To say India is for Indians has a ring of logic with which most people would agree.

The atmosphere must cool down over the Assam citizenship/migration issue. It is getting needlessly politicised and leading to extremely shrill rhetoric from both sides of the spectrum. A far more humane approach is needed if the matter of citizenship, a historical legacy, is to be resolved. At stake is the future of about 40 lakh people, although those numbers may come down a lot if many of those excluded from the National Register of Citizens are able to prove they are Indians or came here before the March 24, 1971 cutoff date. The hugely complicated issue, that became intensely political during the Assam student movement days, and the later Assam Accord with New Delhi, can't be resolved by any hardline stand taken now on the basis of religion.

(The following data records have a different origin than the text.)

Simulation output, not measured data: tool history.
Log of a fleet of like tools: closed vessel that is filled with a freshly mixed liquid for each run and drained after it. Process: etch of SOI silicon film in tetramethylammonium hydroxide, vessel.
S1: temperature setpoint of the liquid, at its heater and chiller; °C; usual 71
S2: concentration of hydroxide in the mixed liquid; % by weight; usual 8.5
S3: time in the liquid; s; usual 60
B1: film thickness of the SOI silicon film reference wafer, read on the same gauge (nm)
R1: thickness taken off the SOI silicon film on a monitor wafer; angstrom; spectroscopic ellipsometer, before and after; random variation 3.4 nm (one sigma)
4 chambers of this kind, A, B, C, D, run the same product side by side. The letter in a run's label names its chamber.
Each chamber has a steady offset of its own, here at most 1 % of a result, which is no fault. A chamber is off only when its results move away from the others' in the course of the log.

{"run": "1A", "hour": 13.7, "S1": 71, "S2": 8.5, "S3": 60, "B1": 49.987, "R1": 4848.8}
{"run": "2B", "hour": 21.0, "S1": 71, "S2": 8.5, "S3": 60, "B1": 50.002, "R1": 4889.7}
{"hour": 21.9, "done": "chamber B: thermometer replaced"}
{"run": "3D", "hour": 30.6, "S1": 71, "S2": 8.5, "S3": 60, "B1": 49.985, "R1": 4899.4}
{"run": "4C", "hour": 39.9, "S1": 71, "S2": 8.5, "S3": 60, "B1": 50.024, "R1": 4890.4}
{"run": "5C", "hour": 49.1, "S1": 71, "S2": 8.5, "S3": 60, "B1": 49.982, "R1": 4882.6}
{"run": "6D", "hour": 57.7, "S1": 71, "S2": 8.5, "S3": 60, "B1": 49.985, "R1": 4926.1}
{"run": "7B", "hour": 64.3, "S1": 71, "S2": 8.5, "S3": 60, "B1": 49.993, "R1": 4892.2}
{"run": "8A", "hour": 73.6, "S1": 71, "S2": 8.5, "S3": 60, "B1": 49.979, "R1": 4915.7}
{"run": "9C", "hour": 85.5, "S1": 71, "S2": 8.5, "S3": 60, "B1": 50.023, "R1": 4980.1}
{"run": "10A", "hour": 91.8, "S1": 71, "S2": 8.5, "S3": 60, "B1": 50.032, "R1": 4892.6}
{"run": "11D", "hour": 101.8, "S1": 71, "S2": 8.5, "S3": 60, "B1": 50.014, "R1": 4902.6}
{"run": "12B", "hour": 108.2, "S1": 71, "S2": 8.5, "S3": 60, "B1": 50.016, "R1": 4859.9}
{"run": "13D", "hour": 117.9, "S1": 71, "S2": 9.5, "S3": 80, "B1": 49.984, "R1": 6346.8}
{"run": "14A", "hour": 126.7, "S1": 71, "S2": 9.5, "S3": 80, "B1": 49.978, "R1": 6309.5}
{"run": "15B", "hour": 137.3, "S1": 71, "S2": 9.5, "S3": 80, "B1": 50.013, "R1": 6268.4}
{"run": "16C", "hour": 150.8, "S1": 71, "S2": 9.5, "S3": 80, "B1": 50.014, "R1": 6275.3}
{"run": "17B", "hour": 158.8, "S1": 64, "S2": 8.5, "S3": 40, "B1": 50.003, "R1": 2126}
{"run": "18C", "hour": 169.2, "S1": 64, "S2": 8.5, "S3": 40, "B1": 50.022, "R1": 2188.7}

Of course, there was little need for West Bengal CM Mamata Banerjee to have warned of a "bloodbath" or a "civil war" if Muslims are discriminated against in this Assam exercise. It's unbecoming of a state chief minister to talk in such terms even if it is well known where her sympathies lie. On the other hand, there's equally little need for BJP president Amit Shah to make it appear that everything is black and white in this entire exercise and that there is a mechanism by which people not belonging here can be sent to another country. The air has been surcharged so much in this divisive targeting of Muslim immigrants from the former East Bengal over citizenship that a legislator has suggested, in quite a silly way, that all "illegals", including Rohingyas from Myanmar, be eliminated using guns. Many parties have played politics with the issue of illegal Bangladeshis in India but it's time they stopped lest greater damage be done to social harmony. India has had a long history and a tradition of accepting an influx from cataclysmic events like Partition and the Bangladesh, Sri Lankan and Afghanistan wars. The migrant numbers are hugely exaggerated by those who quote dubious demographic scenarios to build up a climate of opinion against refugees of a certain religion. To say India is for Indians has a ring of logic with which most people would agree. But would not a society accept those seeking asylum or even accommodate economic refugees as a sizeable number of people of Indian origin are also living abroad, having emigrated mostly looking for a better life? It's somewhat simplistic to say all illegal immigrants should be sent back to their country of origin, as such an exercise involving millions of people has never been attempted.